District 1

Louie Gohmert (R)(Campaign Site) – Incumbent since 2004 – Rank: Bad

Louie, in our opinion, is in a position that we definitely do not people with his opinions to be in. As a member of the Natural Resources Committee, Gohmert has voted on pretty much every occasion possible to not to pass legislation that uses our natural resources responsibly and keeps our environment healthy. Recently he voted not to introduce any new legislation to the House that has to do with a carbon tax. He has voted to delay regulations that police carbon emissions and has consistently tried to overturn regulations that the EPA has been enforcing for clean water and air. Time for Gohmert to get out of the House and back into the wild.

Shirley McKellar (D)Rank: Weak

McKellar has very little to say on the environment, but what she does have to say is positive. She acknowledges that Texas has huge potential economically and environmentally to produce a lot of renewable energy. She also acknowledges that the government needs to take more action to mitigate climate change. Overall, we would like to see a more detailed plan from McKellar when it comes to the environment.

Jeff Callaway (L)Rank: Unknown

Callaway does not have much information about his green and sustainable energy platform available.

District 2

Dan Crenshaw (R)Rank: Unknown

Crenshaw does not have any information in his platform about green energy or the environment.

Todd Litton (D)Rank: Good

Litton has a plan when it comes to green energy. Running as a candidate in a district that been hit with weird weather and unusual flooding recently, Litton wants to get into Congress and make strides when it comes to mitigating climate change. He has a plan for proactive and protective actions that he would like to take to Congress.

Proactively, Litton wants to harness the wind and solar potential in TX-02, and this means bringing infrastructure developments that work with renewable energy methods. Litton also wants to rejoin the Paris agreements, and move funding into sustainable energy technology advancement programs

Protectively, the home front is what Litton is looking to keep safe. He wants to protect the coast from pollution, and also increase hurricane infrastructure for the hurricanes that Texas will not be receiving more of (thanks climate change).

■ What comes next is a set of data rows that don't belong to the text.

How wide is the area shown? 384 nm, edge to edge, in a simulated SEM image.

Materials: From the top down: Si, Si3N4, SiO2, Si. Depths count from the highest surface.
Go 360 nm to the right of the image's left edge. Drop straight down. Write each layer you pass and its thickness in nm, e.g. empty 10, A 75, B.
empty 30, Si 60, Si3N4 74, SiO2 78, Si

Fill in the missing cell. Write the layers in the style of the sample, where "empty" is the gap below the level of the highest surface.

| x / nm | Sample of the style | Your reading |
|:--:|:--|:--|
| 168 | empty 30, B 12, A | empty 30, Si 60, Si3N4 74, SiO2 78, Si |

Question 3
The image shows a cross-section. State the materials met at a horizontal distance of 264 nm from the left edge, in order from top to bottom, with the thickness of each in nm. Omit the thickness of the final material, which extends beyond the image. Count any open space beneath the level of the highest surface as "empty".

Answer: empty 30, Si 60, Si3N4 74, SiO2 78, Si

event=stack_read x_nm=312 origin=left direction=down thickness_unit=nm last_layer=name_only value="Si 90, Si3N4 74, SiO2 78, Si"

Todd supports green energy and has a plan to move toward a future that uses green energy to phase out fossil fuels and clean up the environment. He’s green in our book.

Patrick Gunnels (L)Rank: Unknown

Patrick’s only campaign platform is to use his personal Twitter account as a way to Retweet his opinions. We couldn’t find anything about his stances on renewable energy.

Scott Cubbler (I)Rank: Unknown

Scott does not have information regarding his platform and, in particular, sustainable energy available.

District 3

Van Taylor (R)Rank: Unknown

Taylor has little information available about his stances on green industry.

Lorie Burch (D)Rank: Good

Burch has a quote on her website that we would like to highlight when it comes to her stance on green energy:

“All the challenges that face our country, such as health care, immigration, inequality, are meaningless if we don’t have a planet to live on. It’s time for our very survival to stop being a political game. Over 97% of peer reviewed climate scientists agree that humans are contributing to climate change. This is our home and we need to treat it like one.”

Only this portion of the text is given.